/im_str

An immutable string class which doesn't allocate if constructed from a string litteral

Primary LanguageC++MIT LicenseMIT

ImStr Build Status

NOTE: This readme is an early draft. It’s known to be incomplet and incorrekt ;)

An immutable, ref-counted string class

  • Doesn't allocate if constructed from a string litteral.
  • Provides convenient split and concatenation functionality.
  • Requires c++17
  • Optional support for std::pmr::memory_resource (but not for std::pmr::allocator)
  • Can be a constexpr variable in c++20 when constructed from a string litteral.

*) Note "String litteral" means from a const char c[N] object, which is blindly assumed to be a string litteral.

Desciption

The central class of this library is the immutable string type im_str and its zero terminated version im_zstr. Conceptually it is a std::string_view (with some additional member functions like split) that either points to a string litteral or owns the data it points to via a shared pointer.

The main motivation behind this type was to have a string type that can be used similar to a std::string, but doesn't require-- on the one hand -- doesn't force allocation and copying if the data it is constructed from has static storage duration anyway (such as string litterals) but that is - on the other hand - transparently takes care of allocation and dealocation when necessary (other than std::string_view).

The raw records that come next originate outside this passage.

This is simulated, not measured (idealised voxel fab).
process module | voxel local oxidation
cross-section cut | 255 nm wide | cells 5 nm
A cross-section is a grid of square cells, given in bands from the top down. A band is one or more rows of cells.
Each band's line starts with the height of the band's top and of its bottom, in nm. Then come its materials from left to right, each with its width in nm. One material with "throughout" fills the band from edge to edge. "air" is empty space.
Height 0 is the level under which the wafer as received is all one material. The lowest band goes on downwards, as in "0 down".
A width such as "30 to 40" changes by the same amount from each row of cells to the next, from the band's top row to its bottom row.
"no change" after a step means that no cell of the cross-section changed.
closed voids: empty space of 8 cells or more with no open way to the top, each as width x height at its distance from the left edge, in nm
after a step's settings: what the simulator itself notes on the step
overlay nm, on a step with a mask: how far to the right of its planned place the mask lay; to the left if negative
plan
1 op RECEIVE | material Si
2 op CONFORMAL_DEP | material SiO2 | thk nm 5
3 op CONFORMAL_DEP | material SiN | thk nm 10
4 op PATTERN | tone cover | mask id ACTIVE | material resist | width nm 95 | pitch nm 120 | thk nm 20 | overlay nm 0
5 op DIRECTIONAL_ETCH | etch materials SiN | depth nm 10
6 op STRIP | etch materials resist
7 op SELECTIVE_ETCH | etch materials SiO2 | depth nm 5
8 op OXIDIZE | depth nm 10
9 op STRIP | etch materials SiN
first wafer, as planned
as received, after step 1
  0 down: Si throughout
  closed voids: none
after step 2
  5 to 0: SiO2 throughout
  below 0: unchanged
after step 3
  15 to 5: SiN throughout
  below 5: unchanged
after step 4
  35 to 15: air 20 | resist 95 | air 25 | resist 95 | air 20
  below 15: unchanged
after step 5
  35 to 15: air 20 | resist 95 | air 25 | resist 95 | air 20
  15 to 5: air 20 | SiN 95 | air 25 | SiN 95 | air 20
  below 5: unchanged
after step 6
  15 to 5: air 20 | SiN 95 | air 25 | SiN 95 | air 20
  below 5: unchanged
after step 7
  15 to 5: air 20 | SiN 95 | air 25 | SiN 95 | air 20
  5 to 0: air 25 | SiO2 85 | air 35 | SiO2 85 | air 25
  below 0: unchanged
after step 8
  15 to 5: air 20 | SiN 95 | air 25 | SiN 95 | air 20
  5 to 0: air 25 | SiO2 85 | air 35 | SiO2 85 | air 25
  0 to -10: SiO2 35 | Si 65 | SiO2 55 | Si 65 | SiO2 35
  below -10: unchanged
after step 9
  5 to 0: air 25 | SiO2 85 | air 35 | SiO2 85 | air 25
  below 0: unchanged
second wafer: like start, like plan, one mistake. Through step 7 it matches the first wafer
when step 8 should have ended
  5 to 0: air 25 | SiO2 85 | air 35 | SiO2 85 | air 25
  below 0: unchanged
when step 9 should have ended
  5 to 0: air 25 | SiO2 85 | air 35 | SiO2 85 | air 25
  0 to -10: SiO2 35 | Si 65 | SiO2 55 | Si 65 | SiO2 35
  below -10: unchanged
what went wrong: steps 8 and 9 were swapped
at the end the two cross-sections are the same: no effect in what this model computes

#include <im_str/im_str.hpp>
#include <iostream>

struct AppConfig {
	mba::im_str log_file_name;
	mba::im_str greeting;
};

// in c++20 this can be constexpr of "just" const
const AppConfig default_config{ "log.txt", "Hello, World! How are you today?" };

AppConfig make_config( int argc, char** argv )
{
	if( argc >= 3 ) {
		return AppConfig{
			mba::im_str::from_c_str( argv[1] ),
			mba::im_str::from_c_str( argv[2] )
		};
	} else {
		return default_config;
	}
}

void run( const AppConfig& entry )
{
	std::cout << entry.greeting << std::endl;
}

int main( int argc, char** argv )
{
	auto config = make_config( argc, argv );
	run( config );
}

Usage

Integration

The library is header only so you can just copy the content of the include directory to whereever you want it and add the folder to the include path. The other possiblility is to use it as a subdirectory from your cmake file i.e.

add_subdirectory( <path-to-im_str-root> )
target_link_libraries( my_app PRIVATE ImStr::im_str )

It currently doesn't support installation and usage via find_package

API overview

At this point, the API is essentially a superset of std::string_view with some added member functions for string splitting. The advantage compared to std::string_view is that im_str ensures the string data remains valid and unchanged during its lifetime, so there is no danger of dangling (e.g. when creating a subview of a temporary string).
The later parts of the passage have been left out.